Payment systems
Payment systems are comprised of two kinds of infrastructures :
- retail payment systems that exclusively settle payments flows on behalf of the private individual and the corporate customers of the banks ;
- large value payment systems that settle the flows related to monetary policy, interbank settlements, and some large-value emergency payments on behalf of private customers.
These infrastructures have replaced the correspondent banking model that still exists for international payments. The automatic mass settlement of flows has brought about a high level of efficiency and considerable economies of scale.
The flawless functioning of payment systems is critical to the financial and economic life of the country and to financial stability in general.
Securities settlement systems
Securities settlement systems are closely linked to payment systems, and as such, are likely to transfer risks onto the latter, in particular through the settlement of the cash leg of transactions in payment systems. These settlements are often made on central bank accounts, which is the case in France for the ESES France settlement system (operated by Euroclear France).
In addition, Eurosystem central banks use securities settlement systems to perform the operational processing of the assets put forward as collateral for their credit operations (intraday credit in the RTGS payment systems that make up TARGET2, and overnight credit). Securities settlement systems therefore play an essential role in the implementation of monetary policy.
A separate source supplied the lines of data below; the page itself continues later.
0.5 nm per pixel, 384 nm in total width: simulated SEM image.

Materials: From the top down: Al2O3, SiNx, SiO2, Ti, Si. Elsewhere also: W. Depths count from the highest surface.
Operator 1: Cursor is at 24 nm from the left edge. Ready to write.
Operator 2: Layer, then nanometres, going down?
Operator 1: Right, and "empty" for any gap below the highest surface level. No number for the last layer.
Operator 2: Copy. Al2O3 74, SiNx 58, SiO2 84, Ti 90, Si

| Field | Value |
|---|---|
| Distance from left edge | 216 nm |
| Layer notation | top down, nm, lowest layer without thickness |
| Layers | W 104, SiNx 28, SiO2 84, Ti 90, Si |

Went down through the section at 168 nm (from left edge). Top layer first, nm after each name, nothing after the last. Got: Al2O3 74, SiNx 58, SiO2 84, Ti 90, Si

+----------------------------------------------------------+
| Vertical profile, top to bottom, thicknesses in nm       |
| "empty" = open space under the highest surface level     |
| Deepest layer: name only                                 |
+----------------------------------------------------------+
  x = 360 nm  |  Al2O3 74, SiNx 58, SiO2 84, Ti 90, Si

Central counterparties (or clearing houses)
Clearing financial transactions through the interposition of a central counterparty (CCP) between the initial counterparties reduces any potential losses in the event of a participant’s failure while limiting the number and value of deliveries and transaction-related payments.
However, using these clearing systems also has the effect of concentrating risks on the CCP, giving the latter a systemic importance in the event of its failure. In addition, CCPs are connected to payment systems and may transfer risks onto them, since they are in charge of settling margins and clearing balances.
It is therefore essential that central banks be involved in the oversight of clearing systems given the systemic nature of these infrastructures and the contagion risks they pose.
Finally, in recent years, the integration of financial markets has led to the development of cross-border transactions and to growing requests for strengthening the effectiveness of clearing and settlement systems. In Europe, this movement has taken the form of a consolidation of systems and a search for operational integrations, as well as the development of links between clearing and / or settlement systems, which exposes these systems to heightened contagion risks. This new dimension contributes to increasing their systemic importance in the European Union.
Trade repositories
Trade repositories register derivatives markets transactions in centralized databases. They therefore play an important role in improving transparency on derivatives markets, reducing systemic risks, and promoting financial stability.
The European regulation EMIR (European Market Infrastructure Regulation), and its regulatory technical standards, mandate the reporting of all derivatives transactions to authorized trade repositories since August 2012, whether they are negotiated on a regulated market or over-the-counter. In practice, the reporting of all derivatives transactions on all asset classes is effective since 12 February 2014.
By end-2014, 6 trade repositories established in the European Union had been authorized by ESMA under EMIR, allowing them to offer their services to European counterparties. 4 of them are established in the United Kingdom, one in Luxembourg and one in Poland.